Sermon Notes • June 27

Psalm 1

Psalm 1 is a favorite of just about everyone and one many Christians have memorized. The Psalm sets forth a series of comparisons or contrasts with the first being between two groups of individuals, those identified in verse 6 as “righteous” and those identified in the same verse as “wicked.” In all there are at least 5 comparisons that are made either directly or indirectly in this Psalm regarding those two groups.

Psalm 1, like all of Scripture, presents only 2 alternatives for one’s life because God has on only two classifications. One either belongs to Him via his acceptance of Jesus and is therefore viewed as “righteous” or one is a sinner separated from Him by sin and, therefore, viewed as “wicked.” Read Matthew 7:13-14.

The second comparison in this Psalm found in the 1st verse when the Psalm introduces “righteous” as the ones who are blessed. Implied, although not specifically stated, is that one is either blessed because he is “righteous” and doing what this Psalm describes, or one will not know that blessing. The word “blessed” is actually plural in the Hebrew and is also translated as “happy.”

Men and women will do just about anything to find happiness only to discover that nothing this world has to offer will meet that need. The Bible says real and lasting happiness is found in living God’s way. Incidentally, there are so many similarities between Psalm 1 and the Beatitudes of Jesus’ Sermon on the Mount that many feel as if Jesus had this Psalm in mind when He gave us that teaching on being blessed or happy.

The third comparison is between the lifestyle of the righteous and that of the wicked with the lifestyle of the wicked being the total opposite of that of the righteous. In verse 1 the Psalmist wrote that the righteous do “not walk in step with the wicked, stand in the way that sinners take,or sit in the company of mockers.” Instead, according to verse 2, they “delight in the law of the Lord,and meditates on his law day and night.”

The idea of “delighting in the law of the Lord” is important. To the Psalmists the Scriptures centered on the Torah, that is the first 5 books of the Old Testament or as it was thought of, the law. With the giving of additional revelation by God the idea of “the law of the Lord” would have to be expanded to read, “A righteous man delights in the whole Bible as the Word of God.” That certainly stands in contrast to the individual who, if not rejecting the Bible completely, feels free to pick out what he wants to accept and then writes the rest off.

The fourth comparison is between the difference one’s lifestyle makes in the value of a life from God’s perspective. The righteous person is, according to verse 3, “like a tree planted by streams of water, which yields its fruit in season and whose leaf does not wither—whatever they do prospers.” In contrast the wicked are described as “chaff that the wind blows away.” Both of those illustrations were pictures easily understood to those in Old Testament times and easily understood by anyone familiar with farming today.

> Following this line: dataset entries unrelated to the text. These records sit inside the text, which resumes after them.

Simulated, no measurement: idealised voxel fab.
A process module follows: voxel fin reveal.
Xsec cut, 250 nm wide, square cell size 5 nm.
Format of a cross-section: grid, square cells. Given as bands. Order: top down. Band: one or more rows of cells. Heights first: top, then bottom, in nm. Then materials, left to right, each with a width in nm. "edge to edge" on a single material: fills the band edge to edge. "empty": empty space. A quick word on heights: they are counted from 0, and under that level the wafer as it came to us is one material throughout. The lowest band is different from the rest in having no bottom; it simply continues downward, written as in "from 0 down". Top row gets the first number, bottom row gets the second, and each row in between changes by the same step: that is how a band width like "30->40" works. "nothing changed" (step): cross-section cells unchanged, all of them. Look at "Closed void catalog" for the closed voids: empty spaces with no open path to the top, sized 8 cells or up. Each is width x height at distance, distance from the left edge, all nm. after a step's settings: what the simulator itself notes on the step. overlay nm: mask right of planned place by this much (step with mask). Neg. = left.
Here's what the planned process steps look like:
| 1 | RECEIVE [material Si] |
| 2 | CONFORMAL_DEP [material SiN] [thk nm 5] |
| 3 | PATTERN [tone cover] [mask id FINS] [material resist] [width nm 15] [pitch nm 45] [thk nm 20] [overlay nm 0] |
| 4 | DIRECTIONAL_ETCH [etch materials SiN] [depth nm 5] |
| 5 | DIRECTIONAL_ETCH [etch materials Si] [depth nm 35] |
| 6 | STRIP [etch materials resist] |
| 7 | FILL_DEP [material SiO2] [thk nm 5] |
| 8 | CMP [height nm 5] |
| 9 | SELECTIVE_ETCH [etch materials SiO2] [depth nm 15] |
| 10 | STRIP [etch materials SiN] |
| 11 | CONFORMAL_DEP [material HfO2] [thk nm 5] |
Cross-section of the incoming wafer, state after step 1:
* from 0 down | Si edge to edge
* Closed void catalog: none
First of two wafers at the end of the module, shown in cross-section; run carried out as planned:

The righteous individual or the Christian has a source of inner happiness, strength, peace, purpose etc. that does may not make a lot of sense in a world that sees only barrenness. In the midst of what seems like barrenness, the righteous person or Christian bears fruit that makes no sense to the world but shines as a testimony to the love and care of our God.

In contrast to that, a sinner who may appear initially to have it all together, is in the end simply chaff. The sinner’s life is worthless and will ultimately be blown away regardless of how well he supports his family and the community or how many toys he collects.

The fifth contrast/comparison notes that because the commitments and lifestyle of the righteous are radically different from that of the wicked, their ultimate ending is different. Verse 6 records that the “the Lord is watching over the way of the righteous” but for the wicked, their end is destruction. Read John 3:36.

In a world that seeks happiness at any cost and in just about every conceivable way, the Bible is clear that true happiness is found in a right relationship with God with a vital part of that relationship being right living described in verses 1 and 2.  True happiness is found in avoiding sinful ways while delighting in God’s Word and following it in every aspect of life. That is the source of real happiness and the goal each of us should have. 

Psalm 1

1. Blessed is the one who does not walk in step with the wicked or stand in the way that sinners take or sit in the company of mockers,

but whose delight is in the law of the Lord, and who meditates on his law day  and night.

That person is like a tree planted by streams of water, which yields its fruit in season and whose leaf does not wither—whatever they do prospers.

Not so the wicked! They are like chaff that the wind blows away.

Therefore the wicked will not stand in the judgment, nor sinners in the assembly of the righteous.

For the Lord watches over the way of the righteous, but the way of the wicked leads to destruction.